Winter athlete Charlie Stoddard practices his ski jumping Saturday at the Howelsen Hill ski jump, which recently was opened for the season.

Photo by Brian Ray

Winter athlete Charlie Stoddard practices his ski jumping Saturday at the Howelsen Hill ski jump, which recently was opened for the season.

Twin Miller brothers shooting for World Cup A


— Nordic combined skier Davis Miller estimates that he made more than 370 jumps in competition and training last summer.

On Friday, Miller and an elite group of American jumpers returned to the ski jumps at Howelsen Hill, hoping to add to that number - but with a new sense of excitement.

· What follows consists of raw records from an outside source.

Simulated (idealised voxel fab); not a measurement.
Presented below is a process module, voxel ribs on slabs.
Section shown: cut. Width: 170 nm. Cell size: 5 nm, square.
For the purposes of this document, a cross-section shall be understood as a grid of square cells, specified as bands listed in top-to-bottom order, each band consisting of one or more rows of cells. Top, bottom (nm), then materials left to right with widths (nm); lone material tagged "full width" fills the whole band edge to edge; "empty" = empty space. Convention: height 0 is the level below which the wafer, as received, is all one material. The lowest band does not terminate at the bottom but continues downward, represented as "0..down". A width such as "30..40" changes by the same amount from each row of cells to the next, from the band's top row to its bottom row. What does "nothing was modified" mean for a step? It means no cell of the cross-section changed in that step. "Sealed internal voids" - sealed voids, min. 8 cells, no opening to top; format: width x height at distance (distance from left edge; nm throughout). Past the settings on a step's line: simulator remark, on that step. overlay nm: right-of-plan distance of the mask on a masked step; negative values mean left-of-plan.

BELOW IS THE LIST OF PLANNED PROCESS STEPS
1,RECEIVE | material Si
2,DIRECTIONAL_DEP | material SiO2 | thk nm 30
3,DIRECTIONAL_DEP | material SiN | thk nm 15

"This is our first time on snow," Miller said. "It's totally different. I have new skis, and it's a very different feeling than plastic."

But while the weather and skis might be different, his goal is the same in summer and winter - to be the best.

Among the athletes who joined Miller on Howelsen's HS75 (K68) hill were the members of the U.S. Nordic Combined Ski Team's "A" and "B" squads, the U.S. Women's ski jumping team and a number of developmental special jumpers on the men's side.

Miller's twin brother also was on the hill.

"I'm looking to move up to World Cup A this season," Alex Miller said. "I want to be in the top 40."

Davis and Alex, who were raised in Steamboat Springs, are expected to start on the World Cup B team when the season resumes in December. Top finishes on that tour could earn the skiers a shot at the World Cup A tour early next year.

The brothers are coming off a strong summer training season and are hoping the progress they made on plastic last summer will pay off when the World Cup season returns this winter.

"We take more jumps in the summer," Alex Miller said. "I would say we take two-thirds fewer jumps in the winter."

The down time between summer training and the start of the winter season is getting shorter, due to the plastic-covered jumps and improvements in snowmaking at Howelsen.

Athletes in Steamboat Springs were jumping on plastic less than two weeks ago, and were back on snow Friday.

Todd Wilson, the Steamboat Springs Winter Sports Club's Nordic director, said it's great to see top jumpers back at Howelsen for the start of the winter. He also was thrilled to see jumpers back on snow just two weeks after the plastic-covered jump was closed.

"This is why we wanted the plastic," Wilson said. "Two weeks of down time - that's better than we could have asked for."

Warm temperatures across much of the western United States also contributed to a busy weekend for Steamboat Springs. The plastic jumps in Park City, Utah, are still closed, and crews have not been able to make snow because of warm weather. The jumps are expected to open soon, but the jumps in Steamboat currently are the only ones open in North America. The opening allowed the U.S. Nordic combined and women's special jumping teams to get back on snow sooner.

The opening of the Steamboat jumps also is good news for the members of the Steamboat Springs Winter Sports Club. Those athletes also jumped this weekend and will move to their normal winter schedules next week.

They also will begin to prepare for the Steamboat Winter Start, which is scheduled to take place Dec. 15. That event will bring top athletes in the region to Howelsen for a top-level competition. Steamboat also will host the Canadian team later this month.